A Scott Ketcham Drawing |
Special emphasis must be placed on the word "imagined." The Casaubon whom Dorothea believed she was marrying was her own invention, the product of her vibrant imagination and her desire to lead a life of moral purpose. Knowing that Casaubon was dedicated to a long-term scholarly project, she invented the rest of his life, its meaning, and her future noble role in it.
It's almost painful for me to read this part of the book because I so easily recognize the tendencies of my younger self in Dorothea. I too had a talent for "improving" the men I wanted to love and be loved by. And while I was eager to avoid some of the traditional marital narratives--the women's movement was relatively young--I was very (too) good at making up non-traditional happily-ever-after stories. The truth is, any narrative we make up without involving the people whom we want to be part of it is usually doomed.
It was a good thing I didn't get married when I was in my twenties because I would have been divorced by the time I was thirty-two. I even imagined the way I would have left one very wrong man whom I foolishly imagined was very right for me: during the fourth quarter of the Superbowl (which I hate), after putting copious amounts of lasagna, salad, and garlic bread out on the buffet table for him and his friends (whom I hated), I would have walked out of my own house and into the cold January night with one loud hallelujah.
Let's not even talk about my thirties.
But wait--this is supposed to be a blog post about Middlemarch--and it still is because of the way George Eliot captures the heartbreak of Dorothea, all the more poignant because of her simultaneous commitment to making her new life work and being in touch with her true feelings. Dorothea's walking at the edge of a precipice here: she's seriously considering settling for the grimmest kind of self-erasing half-life because the emotional and spiritual distance between her and her husband is so vast. Unless, of course, she's wrong about how great that distance is.

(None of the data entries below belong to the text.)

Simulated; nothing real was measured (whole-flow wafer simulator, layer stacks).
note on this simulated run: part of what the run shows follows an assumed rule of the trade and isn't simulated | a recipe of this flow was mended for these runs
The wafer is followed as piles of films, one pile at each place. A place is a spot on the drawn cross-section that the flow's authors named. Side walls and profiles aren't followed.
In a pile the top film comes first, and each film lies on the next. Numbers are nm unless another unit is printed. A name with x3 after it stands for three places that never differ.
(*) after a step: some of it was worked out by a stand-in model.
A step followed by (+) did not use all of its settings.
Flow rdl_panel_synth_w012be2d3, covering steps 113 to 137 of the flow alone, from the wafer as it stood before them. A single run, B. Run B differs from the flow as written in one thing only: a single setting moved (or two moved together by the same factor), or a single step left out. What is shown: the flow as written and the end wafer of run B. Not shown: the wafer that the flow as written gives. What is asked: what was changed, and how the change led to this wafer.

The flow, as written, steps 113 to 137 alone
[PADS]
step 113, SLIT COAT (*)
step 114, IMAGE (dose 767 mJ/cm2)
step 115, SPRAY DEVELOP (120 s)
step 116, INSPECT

It's Chapter 20 that spells out the nature of the trouble and the conflict Dorothea feels. As the chapter begins, because Dorothea had "no distinctly shapen grievance that she could state even to herself," the first voice of pain she hears is " a self-accusing cry that her feeling of desolation was the fault of her own spiritual poverty" (192). She has been in Rome for five weeks, and the city and its omnipresent antiquities oppress rather than inspire her, probably in part because she's seeing them on her own while Casaubon works.
Scott Ketcham Sculpture |
Different perceptions are to be expected from the new perspective of dailiness and will require adjustment no doubt. For those who have put their beloveds on pedestals, the differences may be even more pronounced--and disappointing.
But it's not just this transition that's a problem: Dorothea has come to suspect that "the large vistas and wide fresh air she had dreamed of finding in her husband's mind were replaced by ante-rooms and winding passages which seemed to lead nowhither" (195). As Eliot explains, "There is hardly any contact more depressing to a young ardent creature that that of a mind in which years full of knowledge seem to have issued in a blank absence of interest or sympathy" (197). Sometimes Dorothea experiences "inward fits of anger or repulsion" rather than depression (196). How can a basically passionate, willing person possibly be satisfied with someone whose thoughts and feelings had "long shrunk to a sort of dried preparation, a lifeless embalmment of knowledge"--especially when they give rise to feelings of disgust, which tend to lead to physical withdrawal (196)?
Still, Eliot doesn't despise Casaubon, even though he's a dull conversationalist and an even duller husband. Like some wise, charitable god who understands human tendencies, limitations, and possibilites, she offers the following:
"We are all born in moral stupidity, . . . : Dorothea had early begun to emerge from that stupidity, but yet it had been easier to her to imagine how she would devote herself to Casaubon, and become wise and strong in his sense and wisdom, than to conceive . . . that he had an equivalent centre of self, whence the lights and shadows must always fall with a certain difference" (211).I was so busy disliking Casaubon and feeling for Dorothea that I hadn't thought about his perspective. In general, great works of fiction help us understand others' perspectives. In real life, it can harder to know when it's best to try hard to understand another's perspective and when it's best to walk away as fast and far as possible.
Thus far, I've encountered a form of the word "stupid" twice in Middlemarch. So far, it seems consequences of stupidity depend on the amount of pride and the type of action that accompany it. I'm wondering if some kinds of Middlemarch stupidity are more natural and therefore acceptable than others--and whether such distinctions even matter. Meanwhile, Will Ladislaw's and Dorothea's conversations about art are fascinating to me: after all, the man I married when I finally figured it out is an artist.
* Eliot, G. (2003). Middlemarch (R. Ashton, Ed.). London: Penguin Books.